Oh, the thrill – or agony – of office politics. Office politics can be a game that spurs you ahead in your career, or if you go about it clumsily, can be a detriment that makes it harder for you to succeed, even if you are good at your job. There are three things you should ascertain to help you win at the game of office politics. Because in reality, it’s not a game. Your career could be riding on how well you navigate the waters.
Who Is Really in Control?
You might think your boss is in control, and obviously of many things he or she is. But what about the person who wields control in ways you wouldn’t expect? For example, sometimes an office manager can hold a great deal of control. Maybe they decide who gets to see the boss and when. Maybe they help decide how projects are doled out and who gets the best ones. Maybe they decide when and where meetings happen – and schedule them to your benefit or not.
Sometimes someone who has been in the office forever can have more control than you would imagine – regardless of their official title.
How Can You Interact with Them?
Knowing who has the power can help you know how to interact. While no one would ever advocate you being “phony,” sometimes you find that the person who holds control over whether the boss is “busy,” is someone you should develop a strong working relationship with. If this person routinely blocks your requests to get on the schedule or have a lunch with your boss, it could be that somehow you are doing something that is making them not want to put you on their good side. See if you can instead schedule a meeting or lunch with them to investigate the best way to work together.

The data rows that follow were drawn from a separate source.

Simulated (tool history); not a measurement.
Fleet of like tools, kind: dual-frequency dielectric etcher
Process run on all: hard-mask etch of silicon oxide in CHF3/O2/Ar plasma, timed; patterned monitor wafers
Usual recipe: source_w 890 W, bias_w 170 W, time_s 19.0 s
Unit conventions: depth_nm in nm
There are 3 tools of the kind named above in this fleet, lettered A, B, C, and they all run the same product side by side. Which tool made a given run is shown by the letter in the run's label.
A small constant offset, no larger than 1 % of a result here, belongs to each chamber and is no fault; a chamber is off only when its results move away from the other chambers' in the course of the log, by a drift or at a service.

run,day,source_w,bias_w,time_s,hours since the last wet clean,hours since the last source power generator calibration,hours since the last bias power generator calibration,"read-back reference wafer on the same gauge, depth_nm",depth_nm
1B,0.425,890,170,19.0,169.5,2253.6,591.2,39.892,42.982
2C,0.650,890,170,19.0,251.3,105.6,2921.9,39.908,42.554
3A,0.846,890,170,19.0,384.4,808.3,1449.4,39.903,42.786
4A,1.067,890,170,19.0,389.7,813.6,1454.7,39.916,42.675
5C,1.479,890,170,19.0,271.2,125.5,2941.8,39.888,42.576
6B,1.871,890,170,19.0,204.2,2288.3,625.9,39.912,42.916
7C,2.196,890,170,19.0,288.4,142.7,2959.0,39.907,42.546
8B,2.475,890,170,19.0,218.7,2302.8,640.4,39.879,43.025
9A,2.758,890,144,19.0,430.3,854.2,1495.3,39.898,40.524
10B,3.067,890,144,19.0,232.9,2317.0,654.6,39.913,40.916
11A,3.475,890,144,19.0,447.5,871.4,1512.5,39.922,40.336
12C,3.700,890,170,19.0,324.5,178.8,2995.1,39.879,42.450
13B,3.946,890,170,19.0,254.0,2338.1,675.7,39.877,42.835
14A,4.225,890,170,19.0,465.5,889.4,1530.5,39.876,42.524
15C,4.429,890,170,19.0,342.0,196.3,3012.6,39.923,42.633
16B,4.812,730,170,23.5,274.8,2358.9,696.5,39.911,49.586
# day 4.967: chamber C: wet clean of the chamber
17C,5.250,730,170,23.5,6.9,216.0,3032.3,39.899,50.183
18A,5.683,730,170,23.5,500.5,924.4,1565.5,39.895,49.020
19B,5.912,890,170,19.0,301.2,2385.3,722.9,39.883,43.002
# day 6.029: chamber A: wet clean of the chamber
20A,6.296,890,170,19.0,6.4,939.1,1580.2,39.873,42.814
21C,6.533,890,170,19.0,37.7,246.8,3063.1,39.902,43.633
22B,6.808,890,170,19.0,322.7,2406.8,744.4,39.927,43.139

Furthermore, if there’s someone in particular who hands out new accounts, take care to let him or her know how hard you are working and the outcome of the last account they gave you. Prove that you are worthy of plum assignments and that you appreciate their consideration. Looping them in to your progress can help them perceive you as an ally – and someone they want to help.
What’s Happening Above?
And finally, consider the politics of those in positions above you. Going above your boss to complain to your boss’s boss makes your boss – and you – look bad. Always be judicious about how you interact with your boss’ superiors because he or she is trying to impress them, just as you are trying to impress your own superior. By making your boss look good, you can help raise your own profile with your superior – and make yourself look good too.
By observing how power is used and by whom in your office, you can learn to play – and win – the game of office politics.